These days, I've given up "The Keeper" in favor of "natural," non-chlorine bleached tampons, which I can only find at my local co-op. They don't have applicators, so I am more involved in this process than I might be, but I like that. They stay hidden in a bathroom drawer — perhaps as a holdover of my parents' discomfort — but I always thrill to the sight of a box out on the toilet tank, in plain view, in friends' apartments.
Mid-1990s: My parents and their inquisitive dog were visiting, and I had forgotten to place the garbage cans out of the dog's reach. At some point, he snuck into the bathroom and made off with a used tampon I'd thrown out. I chased him, but it was too late: I had the humiliating task of informing Mom and Dad that the dog had swallowed the tampon. After a frantic call to the vet, we induced the poor dog to vomit. The three of us stood together, mortified, bent over the dog and the pool on the floor, looking for the tampon. Fortunately, the dog was fine, but I'm not sure that the rest of us recovered as well.

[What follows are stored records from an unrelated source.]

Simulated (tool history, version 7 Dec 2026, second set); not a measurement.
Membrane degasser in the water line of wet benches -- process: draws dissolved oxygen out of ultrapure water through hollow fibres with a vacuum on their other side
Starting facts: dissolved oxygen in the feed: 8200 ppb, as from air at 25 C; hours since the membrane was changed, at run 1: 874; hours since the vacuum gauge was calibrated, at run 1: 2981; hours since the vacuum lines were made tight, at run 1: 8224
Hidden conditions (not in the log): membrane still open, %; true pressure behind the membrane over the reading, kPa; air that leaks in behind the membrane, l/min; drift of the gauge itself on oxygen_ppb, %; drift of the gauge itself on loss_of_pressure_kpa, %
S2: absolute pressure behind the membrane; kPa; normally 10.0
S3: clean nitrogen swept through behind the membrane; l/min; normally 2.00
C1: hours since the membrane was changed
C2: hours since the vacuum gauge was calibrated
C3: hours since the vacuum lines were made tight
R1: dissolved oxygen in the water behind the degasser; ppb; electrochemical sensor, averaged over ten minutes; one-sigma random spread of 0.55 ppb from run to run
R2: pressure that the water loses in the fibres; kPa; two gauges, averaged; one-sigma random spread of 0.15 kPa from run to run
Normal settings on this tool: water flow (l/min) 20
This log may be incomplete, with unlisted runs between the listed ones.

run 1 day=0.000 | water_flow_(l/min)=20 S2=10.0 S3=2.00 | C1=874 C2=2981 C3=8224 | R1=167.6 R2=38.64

In junior high, the code we used to signify our periods was "my friend is visiting" (we were fortunate enough to escape "the curse" of our parents' generation). Perhaps ours was an apt name: the ritual attendance that my menstruation requires serves to root me, to help me recognize time as it passes, to keep me aware of my body, and to constantly renew me through its connection to the moon and the earth. And I think that, when it leaves, I will miss it.